I’ve got a fair bit of experience driving dirt roads now (Gwen and I drove up to Iqaluit — and back —  on the Dempster Highway in 2004 and it’s 99% unpaved) so it was a fun drive.  Well, other than the fact we really didn’t know where we were going.  OK, so we had the GPS with us, but still.

Anyway, after some time of driving along the dirt road, we came to a nice overpass crossing the TransCanada.  The bridge was paved, but the approaches weren’t.  Weird.  I guess that’s what happens when you have a private company build and operate the Cobequid Bypass.

A short time after that, we arrived at the “Pioneer Graveyard” that served as parking for the cache.


Westchester Mountain Pioneer Cemetery

Westchester Mountain Pioneer Cemetery

Westchester Mountain Pioneer Graves

Westchester Mountain Pioneer Graves

We hoofed it up into the graveyard and happened upon a snowmobile trail.  The cache itself seemed to be directly ahead of us, but the trail ran perpendicular to that.  After a short walk in the wrong direction, we turned around and followed the trail to the cache.

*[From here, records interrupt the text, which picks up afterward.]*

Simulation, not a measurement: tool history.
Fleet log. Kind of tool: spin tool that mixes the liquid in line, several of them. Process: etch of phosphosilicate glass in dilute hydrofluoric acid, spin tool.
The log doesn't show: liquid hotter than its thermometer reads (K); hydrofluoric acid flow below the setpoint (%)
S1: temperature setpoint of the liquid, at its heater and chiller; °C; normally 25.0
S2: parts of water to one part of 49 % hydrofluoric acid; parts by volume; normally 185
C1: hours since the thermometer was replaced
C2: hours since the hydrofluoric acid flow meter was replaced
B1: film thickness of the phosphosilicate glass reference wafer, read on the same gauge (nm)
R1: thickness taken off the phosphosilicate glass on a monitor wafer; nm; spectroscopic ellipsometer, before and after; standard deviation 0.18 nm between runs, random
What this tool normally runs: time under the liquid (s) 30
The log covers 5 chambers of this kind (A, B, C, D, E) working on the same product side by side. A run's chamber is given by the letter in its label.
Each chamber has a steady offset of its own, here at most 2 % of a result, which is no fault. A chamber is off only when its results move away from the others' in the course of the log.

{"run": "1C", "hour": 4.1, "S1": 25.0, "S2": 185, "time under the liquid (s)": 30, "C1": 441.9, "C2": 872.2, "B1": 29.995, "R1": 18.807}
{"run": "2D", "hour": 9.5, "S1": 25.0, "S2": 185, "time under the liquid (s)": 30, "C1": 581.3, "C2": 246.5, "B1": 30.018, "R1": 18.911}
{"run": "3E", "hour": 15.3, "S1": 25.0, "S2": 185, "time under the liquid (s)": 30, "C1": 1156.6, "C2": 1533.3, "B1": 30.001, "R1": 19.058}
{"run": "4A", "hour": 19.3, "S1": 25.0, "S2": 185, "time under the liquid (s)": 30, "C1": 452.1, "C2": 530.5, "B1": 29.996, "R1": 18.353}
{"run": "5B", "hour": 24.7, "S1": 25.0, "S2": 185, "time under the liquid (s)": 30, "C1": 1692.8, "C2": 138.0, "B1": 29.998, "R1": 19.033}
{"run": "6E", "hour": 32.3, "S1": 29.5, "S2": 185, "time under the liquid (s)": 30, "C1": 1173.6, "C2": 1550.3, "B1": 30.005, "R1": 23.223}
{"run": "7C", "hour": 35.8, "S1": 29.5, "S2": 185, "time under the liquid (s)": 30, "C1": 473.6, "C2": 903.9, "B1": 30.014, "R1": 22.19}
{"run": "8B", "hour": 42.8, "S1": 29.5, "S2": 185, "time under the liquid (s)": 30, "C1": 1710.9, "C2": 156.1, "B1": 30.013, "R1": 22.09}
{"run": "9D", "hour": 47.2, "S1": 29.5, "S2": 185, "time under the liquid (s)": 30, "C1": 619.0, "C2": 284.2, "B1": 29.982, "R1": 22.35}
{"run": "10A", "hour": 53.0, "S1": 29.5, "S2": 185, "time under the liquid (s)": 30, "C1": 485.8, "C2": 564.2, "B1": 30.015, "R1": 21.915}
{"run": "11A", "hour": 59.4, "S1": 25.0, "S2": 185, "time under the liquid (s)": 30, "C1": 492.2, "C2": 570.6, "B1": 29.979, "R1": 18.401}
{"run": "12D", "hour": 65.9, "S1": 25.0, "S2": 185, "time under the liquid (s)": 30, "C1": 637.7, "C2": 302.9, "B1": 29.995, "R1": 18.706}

Which was up quite a hill.


Snowmobile Trails Leading to Blueberry Fields

Snowmobile Trails Leading to Blueberry Fields



Within spitting distance of the TCH.

Aidan Retrieves the Blueberry Fields Cache

Aidan Retrieves the Blueberry Fields Cache

 


Having cleverly located and signed the cache, we went back to the truck and tried to figure out how to get back to the highway.  The easiest thing seemed to be to go to the overpass and see if there was any way to get on the highway from there.  After rolling back and forth across the bridge a few times, it was pretty clear that we weren’t going to be able to do that — at least not with the truck we had.  So, the only options were to retrace our path or to continue along the same dirt road (which was the route the GPS suggested).

Onward!

In actuality, the trip out was much shorter and we soon regained pavement.  After that, it was a short drive to Exit 8 to get back on the highway and continue to New Brunswick.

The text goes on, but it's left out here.